The DWP’s reputation has been battered in recent years over its handling of disability benefits, including its widely distrusted fit for work tests, its Pip assessments, and its plans to migrate of hundreds of thousands of existing ESA claimants on to the much-derided universal credit benefit over the next three years.

The Demos report includes a poll of 2,000 people that found just 13% of the public believed the DWP was doing a good job in helping sick and disabled people find work, falling to 10% among disabled people and among those who have experienced a mental illness.

Almost two-thirds of disabled people and 63% of those who have experienced mental illness indicated they believed the DWP did not understand the concerns of ill and disabled people.

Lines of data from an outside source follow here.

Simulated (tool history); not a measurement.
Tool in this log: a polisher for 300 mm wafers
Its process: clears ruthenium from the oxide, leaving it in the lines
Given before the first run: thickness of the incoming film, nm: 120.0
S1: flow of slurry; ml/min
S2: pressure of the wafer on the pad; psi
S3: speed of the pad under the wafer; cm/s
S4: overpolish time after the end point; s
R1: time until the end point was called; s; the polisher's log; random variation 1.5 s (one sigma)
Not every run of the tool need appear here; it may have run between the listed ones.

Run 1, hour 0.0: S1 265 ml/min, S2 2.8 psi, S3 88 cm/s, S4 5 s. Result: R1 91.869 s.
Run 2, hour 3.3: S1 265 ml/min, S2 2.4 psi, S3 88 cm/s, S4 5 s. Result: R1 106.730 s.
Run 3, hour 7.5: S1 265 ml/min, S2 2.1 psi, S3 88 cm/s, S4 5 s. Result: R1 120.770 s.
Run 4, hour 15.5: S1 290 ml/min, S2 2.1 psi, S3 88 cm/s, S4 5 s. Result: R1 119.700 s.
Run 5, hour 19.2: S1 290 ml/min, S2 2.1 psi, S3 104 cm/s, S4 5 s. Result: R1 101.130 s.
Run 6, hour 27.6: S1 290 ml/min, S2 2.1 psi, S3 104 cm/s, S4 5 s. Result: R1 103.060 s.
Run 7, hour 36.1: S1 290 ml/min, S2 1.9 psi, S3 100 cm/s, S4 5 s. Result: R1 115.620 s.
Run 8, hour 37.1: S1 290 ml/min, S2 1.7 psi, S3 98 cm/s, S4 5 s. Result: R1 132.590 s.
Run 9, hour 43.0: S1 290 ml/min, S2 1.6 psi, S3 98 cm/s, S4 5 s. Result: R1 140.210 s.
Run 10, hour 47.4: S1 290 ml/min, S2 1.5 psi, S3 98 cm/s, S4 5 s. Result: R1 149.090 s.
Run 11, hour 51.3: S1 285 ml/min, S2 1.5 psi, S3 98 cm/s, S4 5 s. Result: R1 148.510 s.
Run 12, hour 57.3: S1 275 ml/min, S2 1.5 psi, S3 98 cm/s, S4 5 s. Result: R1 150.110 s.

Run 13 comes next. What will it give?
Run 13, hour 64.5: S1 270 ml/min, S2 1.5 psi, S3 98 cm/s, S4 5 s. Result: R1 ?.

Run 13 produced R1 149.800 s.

There was strong poll support for the view that the DWP should prioritise the health and wellbeing of ill and disabled claimants, and providing them with employment skills rather than focusing on getting them into work.

The report welcomed the apparent willingness of the work and pensions secretary, Amber Rudd, to involve claimants in reforming the system. “However, we believe we need reforms at both a greater pace and greater significance … [and] we do not have faith in the department to deliver these.”

The DWP rejected the report, saying it had increased the numbers of disabled people in employment in recent years, and its own claimants survey indicated that the majority of its frontline staff were considered knowledgeable, helpful, polite and understanding.

A DWP spokesperson said: “This survey of random members of the public, many of whom may never have claimed benefits or interacted with DWP, compares poorly with our most recent survey of actual claimants, which found that 80% of disabled people were satisfied with DWP’s services.”

A short paper by Tom Pollard, a former policy officer at the charity Mind, describing his frustrating experiences during an 18-month secondment at the DWP was published by Demos in January. It criticised the department’s obstructiveness to new ideas, and “narrow and fixed ideas of how things should be done”.